Sunday, January 24, 2010

Turkish Workers vs Thatcher and NACODS

Sungur Savran: Finally, a unionist from the Türk-Is leadership promised to take the demand for a general strike to leadership bodies, to which the crowd duly replied by another slogan: “Kumlu has to come and promise us a general strike!” This paralysed the bureaucrats. But in the end, a clever bureaucrat had the idea of threatening the workers with a police attack – after all, the “official” demonstration was over and the police disposed of the legal right to disperse the crowd. Thus came to an end this unusual public revolt of the workers against the union bureaucracy. Whatever the outcome in the coming days, this single episode has placed the Tekel fight in the annals of class struggle in Turkey. This was the first time when workers openly revolted against the bureaucracy during mass action, which of course will send shivers through every bureaucrat in future actions of a similar dimension.

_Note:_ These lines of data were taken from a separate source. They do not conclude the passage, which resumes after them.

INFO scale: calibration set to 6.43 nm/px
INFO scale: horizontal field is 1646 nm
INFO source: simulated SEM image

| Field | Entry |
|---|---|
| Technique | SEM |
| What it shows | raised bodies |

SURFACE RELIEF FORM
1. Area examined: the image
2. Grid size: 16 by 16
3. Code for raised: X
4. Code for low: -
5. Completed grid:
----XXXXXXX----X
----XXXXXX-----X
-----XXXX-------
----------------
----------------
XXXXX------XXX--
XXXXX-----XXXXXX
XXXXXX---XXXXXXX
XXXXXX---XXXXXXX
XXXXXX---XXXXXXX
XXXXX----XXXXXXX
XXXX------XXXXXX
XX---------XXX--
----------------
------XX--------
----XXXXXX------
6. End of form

Whenever I come across yet another attempt of compromising achievement by Turk-is (which has de facto functioned as a yellow union so far), I indulge in the temptation to think that maybe Hayek and British neo-liberals were right and supposedly coercive nature of trade union bureaucracy is one of the major obstacles for working class movement.

Aside from the peculiarity of inter-class war among the bourgeois, Turkish state is an ordinary state striving to accomplish what Thatcher and Reagan did a couple of decades ago: creating an ideological consensus on approval of capitalist injustice with Muslim tints. Being against an ordinary state in an embryonic form, the success of Turkish workers directly depends on the success of their struggle against the past of full-fledged modern states, as Marx said for Germany long time ago. See:

If Tekel workers fail against the coalition of Teatcher and flag waving trade union bureaucracy once again, the most possible outcome will be exactly what D. Harvey described in his "A Brief History of Neoliberalism":

"Alan Budd, an economic adviser to Thatcher, later suggested that ‘the 1980s policies of attacking inflation by squeezing the economy and public spending were a cover to bash the workers’. Britain created what Marx called ‘an industrial reserve army’, he went on to observe, the effect of which was to undermine the power of labour and permit capitalists to make easy profits thereafter. And in an action that paralleled Reagan’s provocation of PATCO in 1981, Thatcher provoked a miners’ strike in 1984 by announcing a wave of redundancies and pit closures (imported coal was cheaper). The strike lasted for almost a year, and, in spite of a great deal of public sympathy and support, the miners lost. The back of a core element of the British labour movement had been broken. Thatcher further reduced union power by opening up the UK to foreign competition and foreign investment. Foreign competition demolished much of traditional British industry in the 1980s––the steel industry (Sheffield) and shipbuilding (Glasgow) more or less totally disappeared within a few years, and with them a good deal of trade union power. Thatcher effectively destroyed the indigenous nationalized UK automobile industry, with its strong unions and militant labour traditions, instead offering the UK as an offshore platform for Japanese automobile companies seeking access to Europe. These built on greenfield sites and recruited non-union workers who would submit to Japanese-style labour relations. The overall effect was to transform the UK into a country of relatively low wages and a largely compliant labour force (relative to the rest of Europe) within ten years. By the time Thatcher left office, strike activity had fallen to one-tenth of its former levels. She had eradicated inflation, curbed union power, tamed the labour force, and built middle-class consent for her policies in the process."